Child Rights Impact Assessments (CRIA) – Ex ante - Childrens Rights Reform

Child Rights Impact Assessments (CRIA) – Ex ante

  • A Child Rights Impact Assessment (CRIA) is a fundamental process that states must undergo as part of any form of legislative reform. Regardless of the chosen method – be it Constitutional Incorporation, Comprehensive Children’s Code (Single-law approach), or Multiple law or Sectoral approach – CRIA is an essential prerequisite.
    • It should be noted that a CRIA should be part of any legislative reform, revision or initiative that is impacting children’s rights. If not stated otherwise, it will be described here as part of children’s rights legislative reform through one or more of the methods identified earlier (see under Incorporation).
  • CRIA is a systematic process aimed at evaluating the potential impacts of legislative decisions on children and their rights, promoting policy coherence within legislative reform. It involves examining proposed legislation, policies, administrative structures and budgets through the lens of a CRBA (CRC GC 5, para. 45)
  • CRIA can be conducted in two distinct forms: ex-ante, before legislation is enacted, and ex-post (Child Rights Impact Evaluation, CRIE), after implementation.
  • This section provides guidance on conducting CRIA within the context of children's rights legislative reform following a CRBA, regardless of the chosen legislative reform method.
  • The CRC Committee states that CRIA can help governments meet their obligation to undertake all appropriate legislative, administrative and other measures for the implementation of children's rights (article 4 CRC).
  • Continuous implementation of CRIA ensures that the best interests of the child are a primary consideration in all actions concerning children and that all the provisions of the CRC are reflected in legislation and policy development and delivery at all levels of government.
  • CRIA should be mandated by statute/domestic law, elevated as a strategic priority, and advocated as recommended best practice. States garner commendation from the CRC Committee for implementing legislative obligations that enforce systematic CRIA (CRC GC 5, para 47).
  • In the absence of a clear and secure mandate, CRIA are typically conducted at the discretion of interested government officials or individual practitioners. However, such discretionary assessments lack authoritative backing and consequently have a limited impact on shaping future decisions and actions (ENOC, 2020).

E.g.: Case study: CRIA mandated through a children’s rights strategy in Sweden

In 1999, the Swedish Riksdag (Parliament) passed a Bill endorsing a national strategy for implementing the CRC, named the Child Rights Policy. The strategy included a requirement that:

  • The CRC must inform all decision-making affecting children.
  • Child impact assessments must be made in connection with all government decisions affecting children.
  • Government employees whose work impacts on children must be offered training to enhance their knowledge of the CRC.
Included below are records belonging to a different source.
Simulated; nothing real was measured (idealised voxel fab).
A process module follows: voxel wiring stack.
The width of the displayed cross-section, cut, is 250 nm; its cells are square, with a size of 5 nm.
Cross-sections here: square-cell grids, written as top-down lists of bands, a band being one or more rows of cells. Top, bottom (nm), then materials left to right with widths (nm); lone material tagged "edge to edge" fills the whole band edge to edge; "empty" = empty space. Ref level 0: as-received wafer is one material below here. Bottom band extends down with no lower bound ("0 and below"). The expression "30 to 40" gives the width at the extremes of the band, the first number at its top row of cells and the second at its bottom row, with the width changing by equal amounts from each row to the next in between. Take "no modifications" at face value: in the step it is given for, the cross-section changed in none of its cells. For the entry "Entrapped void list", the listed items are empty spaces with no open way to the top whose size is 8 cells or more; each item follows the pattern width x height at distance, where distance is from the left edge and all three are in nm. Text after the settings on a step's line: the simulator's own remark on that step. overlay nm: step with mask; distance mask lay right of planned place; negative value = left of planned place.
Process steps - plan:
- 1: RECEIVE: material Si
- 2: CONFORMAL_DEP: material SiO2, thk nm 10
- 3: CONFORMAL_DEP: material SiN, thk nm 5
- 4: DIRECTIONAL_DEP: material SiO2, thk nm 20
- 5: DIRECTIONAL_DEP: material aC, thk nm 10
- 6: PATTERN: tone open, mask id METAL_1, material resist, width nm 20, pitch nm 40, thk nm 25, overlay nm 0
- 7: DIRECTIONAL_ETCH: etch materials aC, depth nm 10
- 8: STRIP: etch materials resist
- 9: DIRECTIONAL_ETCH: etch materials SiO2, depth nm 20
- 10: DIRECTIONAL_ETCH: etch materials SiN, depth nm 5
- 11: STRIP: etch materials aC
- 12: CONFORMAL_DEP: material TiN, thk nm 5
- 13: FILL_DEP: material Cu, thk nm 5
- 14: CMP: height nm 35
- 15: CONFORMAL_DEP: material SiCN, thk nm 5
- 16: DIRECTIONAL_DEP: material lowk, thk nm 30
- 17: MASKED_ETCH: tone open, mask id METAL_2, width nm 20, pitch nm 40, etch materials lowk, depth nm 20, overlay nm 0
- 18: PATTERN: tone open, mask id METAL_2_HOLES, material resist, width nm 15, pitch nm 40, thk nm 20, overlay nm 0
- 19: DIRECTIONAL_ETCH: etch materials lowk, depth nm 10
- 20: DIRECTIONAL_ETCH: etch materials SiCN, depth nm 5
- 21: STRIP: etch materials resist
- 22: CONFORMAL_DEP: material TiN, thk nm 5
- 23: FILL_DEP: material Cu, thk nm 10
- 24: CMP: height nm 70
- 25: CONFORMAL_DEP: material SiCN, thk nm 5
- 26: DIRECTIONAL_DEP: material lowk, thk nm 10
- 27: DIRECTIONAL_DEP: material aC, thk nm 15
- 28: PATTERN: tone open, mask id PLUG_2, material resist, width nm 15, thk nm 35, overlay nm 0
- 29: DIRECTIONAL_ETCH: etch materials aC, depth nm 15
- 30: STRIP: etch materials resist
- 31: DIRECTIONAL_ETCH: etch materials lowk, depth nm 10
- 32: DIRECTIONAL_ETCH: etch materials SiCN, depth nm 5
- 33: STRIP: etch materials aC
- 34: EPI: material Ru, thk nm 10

Following a review, a Bill was introduced in 2009 leading to the endorsement of a new strategy to strengthen children’s rights in 2010, including a requirement that all legislation concerning children be formulated in accordance with the CRC (Barnombudsmannen, 2010; Lundy et al., 2012).

E.g.: Wales: CRIA used to fulfil children’s rights – Duty to have due regard to Convention on the Rights of the Child

In Wales section 1 of the Rights of Children and Young Persons (Wales) Measure 2011 mandates ministers to pay due regard to the UNCRC . To meet this obligation effectively, ministers use CRIAs, which are integral to embedding the principles of the CRC into decision-making processes.

Within the framework of integrated impact assessment, CRIAs serve as a crucial component. They enable officials to thoroughly evaluate the potential impact of proposed legislation, policies or budgetary decisions on children and their rights.

Through the CRIA process, officials meticulously analyse how proposed actions may affect children and ensure that their rights are adequately safeguarded. This proactive approach underscores Wales' commitment to upholding children's rights and promoting their well-being across all sectors of governance.

E.g.: Belgium: JoKER – Child and Youth Effect Report

Since 1997, draft legislation submitted by the Flemish government to the Flemish parliament that directly concerns (i.e. has impact on their lives or living environment; e.g. education, youth care, youth justice etc.) the best interests of people under the age of 25 should be accompanied by the Child and Youth Effect Report, which assesses the impact of that legislation (see also Desmet et al. 2012).

The Child and Youth Effect Report Manual is currently being reviewed. It is expected that when drafting legislation in the future, it will ask the government to explain:

  • The reasons for the legislative reform and the kind of expected impact on children and young people;
  • The target group, and where relevant the sub-target groups of the draft legislation, and to what extent children are part of these groups;
  • The effects of the proposed legislation on children and young people and on their rights;
  • How the expected effects will be monitored or handled after approval during implementation;
  • How children and young people are involved as participants in the reform process.